A construction schedule usually records more than task names and dates. It often follows the order of work from site preparation through closeout and assigns expected timing to each phase. Depending on the template, it may also record who is responsible for the task, how long the task should take, its current status, and the percentage completed. In schedules tied to payment activity, the record may also include billing periods, due dates, retainage, scheduled values, estimated costs, or actual costs.

The depth of detail can vary by job size. A residential builder may only need major phases and weekly checkpoints. A larger project may need separate entries for procurement, subcontractor work, inspections, owner approvals, and payment milestones. The goal is to keep the timeline usable for the people reviewing it. If the schedule is too broad, it becomes hard to manage field activity. If it is too detailed for the project size, regular updates can become harder than the planning itself.

When to Use a Full Schedule and When to Use a Look-Ahead Schedule

A full construction schedule is usually prepared early and kept as the main project timeline. It shows the broader sequence of work and is useful for planning how the job should move from the first phase to final completion. This type of schedule is often reviewed by project managers, estimators, owners, and anyone responsible for seeing the job as a whole.

A look-ahead schedule is narrower and more focused on immediate execution. It is reviewed during active construction when the team needs to know what is happening next, what still needs preparation, and which upcoming tasks may create delays if they are not addressed early. Two-week and three-week look-ahead schedules are especially useful for coordination meetings because they keep attention on current field conditions, upcoming inspections, pending materials, access issues, and trade handoffs. Both schedules have value, but they answer different questions. One looks at the whole job. The other looks at the next part of the job that needs action now.

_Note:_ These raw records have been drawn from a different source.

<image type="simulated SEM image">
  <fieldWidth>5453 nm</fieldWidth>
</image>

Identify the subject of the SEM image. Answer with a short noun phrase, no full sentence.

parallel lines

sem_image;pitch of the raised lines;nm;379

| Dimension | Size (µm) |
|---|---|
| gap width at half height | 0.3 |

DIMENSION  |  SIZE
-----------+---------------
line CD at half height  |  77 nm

About These Construction Schedule Templates

These Construction Schedule Templates are designed for active planning, schedule control, and progress review throughout construction. In the spreadsheet versions, formulas, date-based timelines, status fields, progress entries, and chart areas respond to the information entered into the schedule. When dates, payment amounts, task status, or completion percentages are updated, the related tracking sections adjust with them. This makes the templates useful for ongoing revisions during construction, especially when inspection timing changes, subcontractor work shifts, payment activity moves, or parts of the schedule need to be rescheduled.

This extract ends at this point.